When the prophets called God’s people to return to Him, they spoke considerably concerning God coming to be man’s Savior (Isa. 19:20; 43:3; Jer. 14:8; Hosea 13:4). The calls to the God-forsaking people to return to their God in order to be joined to Him and enjoy Him were prophecies that expressed the need of God’s people to enjoy Him as their Husband. These prophecies were also concerning His coming one day to become man’s Savior, that is, to be born of a virgin and be given the name Immanuel, which means “God with us” (Isa. 7:14). The prophets spoke of Christ’s birth, which was God’s coming. God came to be the Bridegroom and to be joined to man. This was also spoken by John the Baptist, the last prophet. He said, “He who has the bride is the bridegroom” (John 3:29). This indicates that God became flesh to be the Bridegroom. John introduced Christ as the Lamb and as the Bridegroom (1:29; 3:29). Christ came not only to be the Lamb who takes away the sin of the world but also to be the Bridegroom who marries the bride. Hence, John testified that Christ is the Bridegroom, the Husband, spoken of in the Old Testament. He came to marry His redeemed people so that they would be joined to Him.

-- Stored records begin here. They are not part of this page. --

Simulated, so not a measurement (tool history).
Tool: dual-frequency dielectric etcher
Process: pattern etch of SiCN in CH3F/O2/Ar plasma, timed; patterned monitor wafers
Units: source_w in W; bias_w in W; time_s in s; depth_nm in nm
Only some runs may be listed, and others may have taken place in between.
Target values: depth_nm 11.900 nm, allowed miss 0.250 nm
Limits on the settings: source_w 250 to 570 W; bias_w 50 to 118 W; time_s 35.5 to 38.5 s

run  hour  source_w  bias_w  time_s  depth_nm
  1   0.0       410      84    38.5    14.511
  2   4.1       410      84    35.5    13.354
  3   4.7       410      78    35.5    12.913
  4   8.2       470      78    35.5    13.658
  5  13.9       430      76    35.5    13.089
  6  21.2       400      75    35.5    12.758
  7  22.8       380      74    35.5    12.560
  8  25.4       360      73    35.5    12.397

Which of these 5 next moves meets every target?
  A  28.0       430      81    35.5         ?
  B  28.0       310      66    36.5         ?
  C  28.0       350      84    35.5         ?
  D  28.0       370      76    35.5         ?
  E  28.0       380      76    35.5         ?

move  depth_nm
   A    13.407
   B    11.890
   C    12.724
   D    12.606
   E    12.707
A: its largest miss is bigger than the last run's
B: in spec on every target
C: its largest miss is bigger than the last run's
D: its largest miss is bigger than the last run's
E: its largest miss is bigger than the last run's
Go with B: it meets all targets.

When the Lord Jesus began His ministry, He too said that He was the Bridegroom. He said to the Pharisees, “The sons of the bridechamber cannot fast while the bridegroom is with them, can they? For as long a time as they have the bridegroom with them they cannot fast. But days will come when the bridegroom will be taken from them, and then they will fast in that day” (Mark 2:19-20). The consistent thought in these verses shows that God is the tree of life in order to be joined to us so that we would be completely freed from the tree of the knowledge of good and evil.
The thought of God freeing man from the tree of the knowledge of good and evil is clearer in the Epistles. Romans 7 speaks clearly and thoroughly concerning the good and the evil of the tree of knowledge; both the good and the evil are apart from God. Chapter 8 says, “The law of the Spirit of life has freed me in Christ Jesus from the law of sin and of death” (v. 2). The law of sin and of death is the law of the tree of knowledge. When the tree of life comes, it delivers man from the tree of knowledge. A believer is someone who has been delivered from the tree of knowledge in order to live by the tree of life.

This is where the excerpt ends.